Sunday, January 15, 2012

When do states cut subsidies?

AP is reporting that the negotiations between Nigerian labor unions and the Jonathan government have broken down and that protests against the government's fuel subsidy cuts are likely to continue.

Independent of any potential economic benefits, it is clear that the cuts are politically costly. And, as the first rule of political economy dictates, politics trumps economics. Indeed, its remarkable that someone like Paul Collier so quickly dismisses the Nigerian protests as "poor people tricked into lobbying for greedy elites" and equates protesters with the Tea Party while briefly skimming over the fact that food and transportation costs for ordinary Nigerians have doubled as a result of the shock. I cannot understand how the reasonable response to seeing one's cost of living skyrocket in a span of a few days as a result of government policy is to just accept it, move on and not protest (but again, I'm not an economist). Yes, the subsidy was distortionary, unsustainable, and a means for fueling corruption, but removing it in one sudden swoop, without meaningful consultation and without a real plan for ameliorating the massive adjustment costs will not eliminate corruption and will only serve to reinforce the sentiment that Nigeria's nascent democracy is not responsive to its people. All of the government's rhetoric about how the subsidy affects the rich more than it does the poor is a small consolation (and blindly ignores diminishing marginal returns to income). 

Given the ongoing political fallout, the real question is why did the Nigerian government choose to enact such a drastic policy if it (likely) knew that the cuts would generate such a heavy public backlash? Colleague Daniel Solomon recently hinted at national-regional elite struggles as one rationale. Indeed, given Nigeria's history of center-periphery tensions and the recent attacks by Boko Haram, the Nigerian government may have thought of subsidy removal as a way to curb the revenue streams of regional elites and strengthen the authority of the center. But even here, the policy could backfire as these same regional elites can take advantage of public anti-government anger to increase their personal legitimacy. This appears to be taking place. Local governors - particularly those in the north - are already negotiating for a more advantageous subsidy regime that would shift more of the burden onto the more urbanized southern states. Moreover, these leaders are also seeking to boost their own public support by appearing responsive to public concerns and trying cushion the blow of higher transportation costs. Its unclear in this case whether the benefits to the center outweigh the public opinion costs (especially given the ongoing strike). 
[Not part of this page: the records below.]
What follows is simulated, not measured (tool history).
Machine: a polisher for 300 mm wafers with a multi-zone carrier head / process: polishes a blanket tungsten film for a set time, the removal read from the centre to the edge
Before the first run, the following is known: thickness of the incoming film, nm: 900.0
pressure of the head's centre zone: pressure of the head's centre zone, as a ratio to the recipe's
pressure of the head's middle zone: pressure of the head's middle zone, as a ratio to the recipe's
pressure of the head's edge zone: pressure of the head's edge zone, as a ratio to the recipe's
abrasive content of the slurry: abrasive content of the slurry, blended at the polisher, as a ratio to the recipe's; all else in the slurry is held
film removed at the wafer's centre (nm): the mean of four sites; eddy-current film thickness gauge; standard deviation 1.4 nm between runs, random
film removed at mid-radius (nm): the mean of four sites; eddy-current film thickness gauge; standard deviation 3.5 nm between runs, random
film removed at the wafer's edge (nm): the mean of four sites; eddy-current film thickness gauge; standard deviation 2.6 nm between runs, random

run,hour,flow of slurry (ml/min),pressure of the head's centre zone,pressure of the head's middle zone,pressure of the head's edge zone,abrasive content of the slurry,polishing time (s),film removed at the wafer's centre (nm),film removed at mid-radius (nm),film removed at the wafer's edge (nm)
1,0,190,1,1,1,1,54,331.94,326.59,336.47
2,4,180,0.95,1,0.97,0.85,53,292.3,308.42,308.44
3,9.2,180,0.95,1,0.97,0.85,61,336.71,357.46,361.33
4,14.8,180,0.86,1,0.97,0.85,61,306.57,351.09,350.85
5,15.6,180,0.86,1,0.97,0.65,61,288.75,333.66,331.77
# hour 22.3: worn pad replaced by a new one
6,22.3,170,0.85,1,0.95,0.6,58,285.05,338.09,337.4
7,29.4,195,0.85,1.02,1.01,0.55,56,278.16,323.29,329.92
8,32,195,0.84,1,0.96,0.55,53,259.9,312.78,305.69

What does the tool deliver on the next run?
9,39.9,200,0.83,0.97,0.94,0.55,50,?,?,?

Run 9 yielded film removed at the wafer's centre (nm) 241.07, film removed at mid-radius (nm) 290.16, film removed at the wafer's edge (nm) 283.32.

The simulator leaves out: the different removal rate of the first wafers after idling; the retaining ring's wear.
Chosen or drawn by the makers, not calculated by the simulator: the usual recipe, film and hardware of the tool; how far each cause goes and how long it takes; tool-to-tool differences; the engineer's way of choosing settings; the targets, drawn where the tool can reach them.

This provokes another interesting question. What makes a government more or less likely to cut subsidies? The logic above suggests that the level of democracy plays an important role. Leaders that depend on public support for survival will be more heavily deterred from slashing transfer programs than those that only need to satisfy a limited group of elites.

My Google Scholar searches could not find any previous papers that dealt systematically with the domestic politics of subsidy cuts, so I put together a quick test. Using the IMF's Government Finance Statistics dataset (available at the ICPSR) I calculated the year-to-year changes in government spending on subsidies and other transfers for each country. I added a dummy variable that took on the value of 1 when the changes were negative (representing cuts) and 0 when they were positive or nil. I then merged the IMF data (stupid IMF country codes) with the Quality of Government time-series dataset and ran a series of logit regressions with the cuts variable as the response and Polity IV democracy score (higher = more democratic), International Country Risk Guide quality of governance score (higher = less corrupt), and real per-capita GDP as the independent variables. The results are below (coefficients are in terms of the log-odds):
Variable Coefficient Std. Error Z-score p > abs(z)
Democracy -0.1664171 0.0327781 -5.08 0
Quality of Governance -0.9525243 0.7546757 -1.26 0.207
Real GDP per Capita 0.0000372 0.000021 1.77 0.077
Of the three variables, democracy is the only one significant at the 95% level (though RGDP per Capita is significant at 90%). The negative effect is as expected - higher levels of democracy reduce the odds of a subsidy cut in any given year. Replacing democracy with the winning coalition measures in Bueno de Mesquita et. al. (2003) gives similar results, suggesting that the effect may be due to democratic leaders having to appeal to the population at large as opposed to regime insiders in order to survive.

One avenue for further research is to ask is whether corruption has an effect independent of democracy. The results weakly suggest that lower levels of corruption decrease the odds of subsidy cuts but the effect is not significant. However, the two measures are highly correlated. Including quality of governance but not democracy in the regression returns a negative and significant coefficient. The effect also makes sense - more corrupt governments may prefer to funnel funds into private coffers as opposed to spending them on large-scale public transfer payments. In the case of Nigeria, extreme levels of corruption (it's ranked 143rd on Transparency International's Corruption Perceptions Index) make it difficult for the Jonathan government to credibly assure Nigerian citizens that savings from the subsidy will not merely be distributed among elites. High levels of corruption may therefore be a barrier to subsidy removal. Amegashie (2006) suggests that:
If economic agents do not trust their governments and believe their most of their taxes are used for the private gain of politicians, then they might agitate for subsidies  on certain commodities as a way of getting a piece of the national pie. Subsidies, no matter how inefficient, may then be used by the electorate as a way of getting politicians to commit to some form of credible redistribution.  
Although a deterrence effect is not apparent in my tests, it may be that subsidy cuts, ceteris paribus, spark greater public protests in countries with higher levels of corruption. Unfortunately, I don't know any other good time-series measure of domestic unrest other than the Banks dataset (which Georgetown, to my knowledge, does not have), so I was unable to do a quick regression with STATA.

Edit: 6:34 PM 1/15/2012

1 comment:

  1. I think this is a very good and under-researched question and your first-take is cool. Using IMF data may not be ideal, but certainly adequate. You should publish this. Also, this is a really nice blog. Keep up the good work!